I believe that the fundamental frequency is given as f = v/L where v is speed of sound in air and L is length of horn. 2nd harmonic would be v/(L/2), 3rd harmonic v/(L/3). These are frequencies at which the length of the horn is an integer multiple of the wavelength.
I'm going from memory and a little rusty, so please double check it.
RE: Design of Acoustical Horns
RE: Design of Acoustical Horns
You might find some useful info at www.quarter-wave.com where there are many different MathCad acoustic models available including horn loudspeakers.
Hope that helps,
Martin
RE: Design of Acoustical Horns
RE: Design of Acoustical Horns
The resonances will be given by f = nc/4L where L = length of the tube, c = speed of sound, and n = 1,3,5,...
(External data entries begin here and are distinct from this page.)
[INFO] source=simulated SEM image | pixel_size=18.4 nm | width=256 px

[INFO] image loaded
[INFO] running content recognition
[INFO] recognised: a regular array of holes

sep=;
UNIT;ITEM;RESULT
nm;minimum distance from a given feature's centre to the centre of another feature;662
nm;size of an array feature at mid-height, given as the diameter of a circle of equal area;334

I don't have the first clue how this relates to musical notes! <grin>
RE: Design of Acoustical Horns
The equation you site is only accurate for straight geometries where the cross-sectional area is constant along the length. When the cross-sectional area changes along the length (like in a horn) this equation is no longer applicable. The frequency of the first resonance of a horn will be significantly higher then your equation would have you believe. I also believe that the horn harmonics (n = 3, 5, 7, ...) will be higher in frequency but not as far off as the first.
Hope that helps,
Martin
RE: Design of Acoustical Horns
I do know that the harmonic series on a horn does NOT follow a pattern of ratio's matching 1/1, 3/1, 5/1, 7/1, etc. The harmonics achievable on a brass horn are in frequency ratio's of 1/1, 2/1, 3/1, 4/1, 5/1 etc.
The pattern you describe of 1/1, 3/1, 5/1, 7/1 frequency ratio's is applicable to clarinet and other similar instruments.
The difference is whether the instrument is considered open at one or two ends. Clarinet (and flute and others) have a closed wall at one end with air entering peripherally or vibrating reed on the side creating a boundary condition equivalent to closed end. Horn has mouthpiece which creates boundary condition of an open end.
RE: Design of Acoustical Horns
Hope that helps,
Martin
RE: Design of Acoustical Horns
One fact: The frequencies which can be played on a muscial brass horn (trumpet, trombone, tuba, baritone horn, french horn) with a fixed fingering (valve) position fall in a series as follows: f0, 2*f0, 3*f0, 4*f0 5*f0 etc, at least as close as a muscial ear can detect.
Ratio of 2 coresponds to an octave. The second tone which can be played is an octave above the first.
Ratio of 3/2 corresponds to a fifth. The third tone which can be played is a fifth above the 2nd.
Ratio of 4/3 corresponds to a fourth. The fourth tone which can be played is a fourth above the third.
etc.